All notes

AI

May 16, 2026

Orthrus-Qwen3 Delivers Up to 7.8× Tokens Per Forward Pass on Qwen3

Orthrus adapts its dual-sequence batching architecture to Qwen3, achieving up to 7.8× more tokens per forward pass while preserving identical output distribution.

Orthrus-Qwen3 brings the Orthrus speculative decoding approach to Qwen3 models, posting up to 7.8× tokens per forward pass without altering the output distribution. The claim of identical output distribution matters: it rules out quality tradeoffs that typically accompany aggressive inference optimization.

The core idea behind Orthrus is batching two sequences into a single forward pass using a modified attention mask. Each token attends only to the appropriate context for its sequence, so the model processes both in parallel without contamination. The result is better hardware utilization on the same weights, with no retraining required.

Applying this to Qwen3 is a meaningful target. Qwen3 spans a wide capability range — from sub-2B edge models up to larger dense variants — and has seen rapid adoption among builders who want strong multilingual reasoning without routing to a closed API. Orthrus-Qwen3 means those deployments can now extract substantially more throughput per GPU, which directly affects cost-per-token at inference time.

The identical output distribution guarantee is the load-bearing claim here. If verified, it means engineers can swap in Orthrus-Qwen3 behind existing Qwen3 serving stacks and observe no behavioral regression — no prompt sensitivity changes, no distribution shift to audit downstream. That lowers integration risk considerably.

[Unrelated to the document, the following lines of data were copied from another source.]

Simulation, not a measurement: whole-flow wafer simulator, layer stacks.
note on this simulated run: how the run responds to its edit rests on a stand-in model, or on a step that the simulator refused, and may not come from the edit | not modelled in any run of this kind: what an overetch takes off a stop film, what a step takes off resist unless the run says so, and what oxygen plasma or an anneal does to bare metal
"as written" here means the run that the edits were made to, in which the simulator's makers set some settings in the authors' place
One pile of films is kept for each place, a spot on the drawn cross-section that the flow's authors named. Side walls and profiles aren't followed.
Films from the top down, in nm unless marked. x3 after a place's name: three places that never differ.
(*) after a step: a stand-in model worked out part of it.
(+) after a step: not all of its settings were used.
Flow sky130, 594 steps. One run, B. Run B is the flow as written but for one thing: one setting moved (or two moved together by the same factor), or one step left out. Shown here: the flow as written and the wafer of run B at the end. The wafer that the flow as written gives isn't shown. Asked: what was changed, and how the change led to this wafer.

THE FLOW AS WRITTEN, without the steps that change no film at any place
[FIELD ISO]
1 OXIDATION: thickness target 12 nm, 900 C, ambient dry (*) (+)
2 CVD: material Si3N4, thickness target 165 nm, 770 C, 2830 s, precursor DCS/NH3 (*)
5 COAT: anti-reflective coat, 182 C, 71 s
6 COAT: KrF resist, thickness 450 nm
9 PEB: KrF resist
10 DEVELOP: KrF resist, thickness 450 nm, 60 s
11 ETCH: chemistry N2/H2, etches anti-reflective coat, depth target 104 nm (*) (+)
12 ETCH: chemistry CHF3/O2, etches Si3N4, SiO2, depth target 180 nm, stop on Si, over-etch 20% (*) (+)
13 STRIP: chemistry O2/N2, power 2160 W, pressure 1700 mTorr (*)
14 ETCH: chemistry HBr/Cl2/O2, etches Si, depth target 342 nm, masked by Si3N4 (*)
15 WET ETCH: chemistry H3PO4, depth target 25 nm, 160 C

For solo founders running self-hosted inference, the arithmetic is straightforward: the same hardware budget covers more requests. For teams operating at scale, the multiplier compresses GPU-hours meaningfully, particularly on workloads that are decode-bound.

The release is available on GitHub. Engineers evaluating it should benchmark against their own sequence length distributions, since throughput multipliers in speculative and batched decoding approaches vary with request shape. The 7.8× figure represents the upper bound reported by the team, not a floor.